Sonoma County’s Highway 101 commute into Marin is about to look a little different.

Starting June 10, southbound drivers out of Petaluma will be diverted onto newly opened lanes beginning near San Antonio Creek and continuing to just before Atherton Avenue in Novato.

The new lanes are a sign of Caltrans’ progress on the Novato Narrows project—the state highway agency’s years-long effort to widen the bottlenecked stretch of Highway 101 that has been the scourge of cross-county commuters for years. The 6-mile portion of the highway drops from four to three to two lanes in both directions between Novato and Petaluma. The project—the $135 million final phase of the $762 million Highway 101-widening effort launched nearly a decade ago—will add a carpool lane in each direction, loosening up one of the worst commutes in the North Bay. The new lanes are 10 feet higher than the existing highway.

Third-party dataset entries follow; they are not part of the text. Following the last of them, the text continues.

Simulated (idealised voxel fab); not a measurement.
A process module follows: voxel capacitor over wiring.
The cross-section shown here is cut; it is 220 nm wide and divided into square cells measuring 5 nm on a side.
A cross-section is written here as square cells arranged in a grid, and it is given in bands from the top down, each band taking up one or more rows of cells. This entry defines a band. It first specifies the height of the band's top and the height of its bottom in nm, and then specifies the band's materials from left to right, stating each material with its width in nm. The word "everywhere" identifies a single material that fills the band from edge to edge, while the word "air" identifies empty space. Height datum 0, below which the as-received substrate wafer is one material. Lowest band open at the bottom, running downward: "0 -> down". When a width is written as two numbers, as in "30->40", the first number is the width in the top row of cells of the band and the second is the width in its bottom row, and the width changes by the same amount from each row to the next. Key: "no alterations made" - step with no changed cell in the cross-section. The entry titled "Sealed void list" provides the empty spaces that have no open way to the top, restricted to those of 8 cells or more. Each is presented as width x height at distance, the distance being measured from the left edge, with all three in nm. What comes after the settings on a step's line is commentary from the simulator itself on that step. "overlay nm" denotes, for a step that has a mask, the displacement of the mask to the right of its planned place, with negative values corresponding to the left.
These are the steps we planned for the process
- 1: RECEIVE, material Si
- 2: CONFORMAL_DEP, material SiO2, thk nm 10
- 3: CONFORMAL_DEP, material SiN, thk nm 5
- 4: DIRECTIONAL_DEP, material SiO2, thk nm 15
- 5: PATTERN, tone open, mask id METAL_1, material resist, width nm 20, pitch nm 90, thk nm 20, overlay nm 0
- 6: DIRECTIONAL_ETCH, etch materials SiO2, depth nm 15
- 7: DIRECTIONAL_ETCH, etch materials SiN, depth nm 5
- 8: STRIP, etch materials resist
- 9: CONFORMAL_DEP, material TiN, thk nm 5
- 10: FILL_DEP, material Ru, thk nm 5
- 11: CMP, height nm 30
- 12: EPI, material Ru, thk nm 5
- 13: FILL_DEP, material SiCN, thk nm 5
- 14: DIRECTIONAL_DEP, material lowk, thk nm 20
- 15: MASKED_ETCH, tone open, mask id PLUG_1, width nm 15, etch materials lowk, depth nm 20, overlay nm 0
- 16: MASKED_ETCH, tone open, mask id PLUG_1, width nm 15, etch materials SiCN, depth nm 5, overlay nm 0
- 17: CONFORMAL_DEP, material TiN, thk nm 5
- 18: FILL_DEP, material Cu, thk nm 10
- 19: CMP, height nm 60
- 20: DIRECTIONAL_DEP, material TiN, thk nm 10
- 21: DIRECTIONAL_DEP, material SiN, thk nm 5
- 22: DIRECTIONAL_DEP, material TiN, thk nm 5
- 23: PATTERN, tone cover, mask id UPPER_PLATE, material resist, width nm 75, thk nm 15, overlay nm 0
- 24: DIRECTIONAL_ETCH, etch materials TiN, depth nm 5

While southbound traffic is diverted onto the elevated lanes, road crews will begin working on upgrading the already existing southbound lanes. That work is expected to take about a year, transportation officials told the Marin Independent Journal this week. After the southbound portion is completed, Caltrans will begin a similar traffic-diversion process for work on the northbound lanes.

The new lanes in both directions are slated to open in late 2025.

Currently, work on the lanes is taking place nightly from 8 p.m. to 4 a.m. at which time drivers should expect lane closures and traffic slowdowns.